Worldwide Technical Support for Customers Machining our High-performance Plastic Stock Shapes
Drake Plastics offers technical support to customers around the world who machine our stock shapes made from Torlon PAI, PEEK, Ryton PPS and other advanced polymers. Our goal: Assist in achieving the highest possible quality and performance in parts machined from these exceptional materials.
Sharing Our Machining Expertise
Customers around the world who machine our Torlon PAI, PEEK, PAEK, Ryton R-4 PPS and other high-performance plastics understand the need to produce parts at a consistently optimum level of performance and quality. The machined components are very often in severe and aggressive environments where long-term performance cannot be compromised. In addition, the value of these materials is very high based on the benefits they provide in each application, and quality problems in production can be very costly. Advanced polymers are often specified in formulations with different levels of carbon and glass fiber reinforcement to increase strength and stiffness and with solid lubricants to improve bearing and wear properties. These modifiers add another level of intricacy to machining precision parts properly from these materials.
Drake Plastics is committed to providing technical support to our machining customers faced with these challenges. Our investments in machine tools and our highly skilled machinist-programmers ensure that we stay on the leading-edge of equipment and technology required to machine consistently high quality parts. Our commitment is to share what we have learned and provide customers with technical information and support to produce consistently high-quality parts from the stock shapes we supply.
Cost-efficient Sizes and Shapes
Drake Plastics’ commitment to machining customers includes offering our advanced polymer stock shapes in the industry’s most cost-effective sizes and configurations. In addition to an unmatched selection of standard sizes in rod and plate, we supply custom sizes and lengths, precision blanks and centerless ground rods that improve machining efficiency, quality, and yield. As a cost-effective alternative to coring out rod for parts with a circular configuration, Drake Plastics also extrudes Torlon PAI and Ultem 2300 Seamless Tube in numerous OD/ID combinations.
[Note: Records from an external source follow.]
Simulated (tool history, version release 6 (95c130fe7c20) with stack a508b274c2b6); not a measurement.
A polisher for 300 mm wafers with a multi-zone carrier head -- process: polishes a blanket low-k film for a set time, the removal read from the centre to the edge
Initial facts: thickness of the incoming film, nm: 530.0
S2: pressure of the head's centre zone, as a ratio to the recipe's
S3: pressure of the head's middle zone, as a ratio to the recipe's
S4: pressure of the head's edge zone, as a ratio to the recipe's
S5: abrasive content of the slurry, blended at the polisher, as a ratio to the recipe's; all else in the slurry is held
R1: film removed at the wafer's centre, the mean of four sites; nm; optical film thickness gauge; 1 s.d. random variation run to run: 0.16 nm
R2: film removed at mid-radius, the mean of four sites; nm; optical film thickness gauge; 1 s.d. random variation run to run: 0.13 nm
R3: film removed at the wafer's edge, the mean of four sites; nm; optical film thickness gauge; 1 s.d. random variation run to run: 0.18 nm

Technical Support Based on Processing and Machining Experience
Drake understands how to achieve the optimum levels of performance and quality with advanced thermoplastics. This know-how comes from our many years of experience in both extruding and machining high performance polymer stock shapes from these high-performance polymers.
Our extrusion technology has been developed to avoid degradation, minimize stress, manage fiber-orientation and minimize camber; factors that contribute to high quality machined parts with reliable performance.
This expertise, and our practical experience gained from machining millions of precision parts from high-performance plastics, has given us unique insight into the best techniques for working with these materials. We freely share this technical information with our machining customers who have an equal commitment to the highest levels of quality in the parts they produce.
One example of our specialized technical support is the information we share about how material properties differ between linear and transverse dimensions in extruded shapes. This differential occurs with both reinforced and unfilled polymers and is the result of internal forces that occur during forming and cooling of extruded stock shapes. It is especially pronounced in glass fiber or carbon fiber reinforced polymer formulations, where the difference in strength measured on the X to Y axes is substantial.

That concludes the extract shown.